Spark Streaming

Zhaoyu Luo bio photo By Zhaoyu Luo

Current distributed stream processing model

  • requiring hot replication
  • long recovery times
  • do not handle stragglers
  • Continuous operator model: Storm, TimeStream, MapReduce Online and streaming DBs
    • long-running, stateful operators receive each record, update internal state and send new records
    • since it is stateful, it is hard to provide fault tolerance efficiently
    • like Map and Reduce job, no start and no stop, always running
    • how to do recovery?
      • replication and also synchronization protocol
      • to ensure replicas receive messages in the same order
    • upstream backup: upstream nodes buffer sent messages and replay them to a new copy of a failed node
      • this will take longer time to recover: the whole system needs to wait for a new node to serially rebuild the failed node’s state by rerunning

Stream Analytics

  • Real-time fraud detection / Spam compaigns
  • Analytics of web services
  • Billing, Advertisers
  • Stream of data -> temporal analysis (within 1~2s) + comparison against a model
  • Continuous queries
  • Intensive FaultTolerance at sacle (O(100))

Frameworks

  • Data Parallel
    • custom-built for stream analytics (storm/heson/millwheel)
    • batch systems tuned into steam analytics (SparkStream/MRonline)
  • Parallel DB
    • Aurora / Borealis, single node streaming DB

Drawback of MapReduce

  • MapReduce: mappers informs JobTracker, JobTracker call Reducer, Reducer pulls the result from Mapper after Mapper finish
  • Stream <w, 1> individually, pipe it into downstream Reducer
    • there is no fault tolerance here
    • too much packet over network
  • How about: Mapper spill files as chunks of memory are filled, mapper pushes to appropriate reduce
    • map fails:
      • persist spill locally to HDFS
    • prepare 2x mappers to perform tasks
      • it is wasteful at most time
      • would not help with straggler mapper
    • reduce fails:
      • restart reducer, and read data from mapper again

Spark Streaming

  • divide continuous job into multiple small interval jobs
    • the state at each timestep fully deterministic given the input data: no need for synchronization protocol
    • dependencies between two states are smaller
  • short, stateless, deterministic tasks
  • reduceByKey: stateless operator
  • reduceByWindow: stateful operator
  • exactly once processing (storm consistency model: at most once or at least once)

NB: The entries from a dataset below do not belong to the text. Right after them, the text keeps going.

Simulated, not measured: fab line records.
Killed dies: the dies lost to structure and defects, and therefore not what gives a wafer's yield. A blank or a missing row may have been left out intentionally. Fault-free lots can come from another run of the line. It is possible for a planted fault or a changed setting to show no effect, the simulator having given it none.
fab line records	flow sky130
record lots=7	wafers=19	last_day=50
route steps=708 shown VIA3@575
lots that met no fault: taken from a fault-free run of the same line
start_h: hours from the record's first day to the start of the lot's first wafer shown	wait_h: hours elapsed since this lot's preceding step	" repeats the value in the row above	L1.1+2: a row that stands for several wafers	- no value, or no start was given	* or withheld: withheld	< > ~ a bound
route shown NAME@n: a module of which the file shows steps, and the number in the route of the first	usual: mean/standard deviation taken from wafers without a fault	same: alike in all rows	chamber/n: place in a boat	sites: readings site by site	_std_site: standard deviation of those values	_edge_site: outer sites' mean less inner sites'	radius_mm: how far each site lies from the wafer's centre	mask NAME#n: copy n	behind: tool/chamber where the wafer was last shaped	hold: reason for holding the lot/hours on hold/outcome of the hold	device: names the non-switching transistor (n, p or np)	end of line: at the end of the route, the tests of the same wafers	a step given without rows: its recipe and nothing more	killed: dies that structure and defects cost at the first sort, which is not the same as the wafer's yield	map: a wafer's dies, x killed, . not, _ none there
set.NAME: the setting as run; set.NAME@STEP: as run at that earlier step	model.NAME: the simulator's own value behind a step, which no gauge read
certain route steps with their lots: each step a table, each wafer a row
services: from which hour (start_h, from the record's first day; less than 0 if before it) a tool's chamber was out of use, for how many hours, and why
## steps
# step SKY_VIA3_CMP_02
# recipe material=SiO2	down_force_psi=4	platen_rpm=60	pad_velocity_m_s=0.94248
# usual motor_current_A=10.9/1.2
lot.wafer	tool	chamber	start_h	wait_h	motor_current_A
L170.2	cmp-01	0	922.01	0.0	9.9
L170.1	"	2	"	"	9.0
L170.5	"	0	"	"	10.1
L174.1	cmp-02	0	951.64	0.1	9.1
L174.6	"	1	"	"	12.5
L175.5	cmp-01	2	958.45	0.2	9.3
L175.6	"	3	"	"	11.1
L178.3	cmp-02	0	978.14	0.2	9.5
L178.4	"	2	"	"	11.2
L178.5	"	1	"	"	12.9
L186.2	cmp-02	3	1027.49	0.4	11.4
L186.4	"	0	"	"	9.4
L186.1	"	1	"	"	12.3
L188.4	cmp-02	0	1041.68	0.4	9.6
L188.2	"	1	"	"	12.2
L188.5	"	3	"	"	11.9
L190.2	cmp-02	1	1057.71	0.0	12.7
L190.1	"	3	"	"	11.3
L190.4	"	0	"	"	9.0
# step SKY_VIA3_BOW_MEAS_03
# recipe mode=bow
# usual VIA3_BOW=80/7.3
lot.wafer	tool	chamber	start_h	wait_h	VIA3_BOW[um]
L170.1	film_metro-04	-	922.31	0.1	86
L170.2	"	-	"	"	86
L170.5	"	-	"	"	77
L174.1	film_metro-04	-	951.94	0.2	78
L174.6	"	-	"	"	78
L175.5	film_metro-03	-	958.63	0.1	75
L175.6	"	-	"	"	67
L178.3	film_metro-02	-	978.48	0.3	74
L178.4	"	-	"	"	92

Failure: parallel recovery

  • When a node fails, each node in the cluster works to recompute part of the lost node’s RDDs: no cost of replication
    • handle stragglers: can recover from stragglers using speculative execution
  • using lineage for recovery: a graph of deterministic operations

Scheduling

  • data skew may happen in one partition (one interval)
  • 一个节点坏了后,以及雪崩效应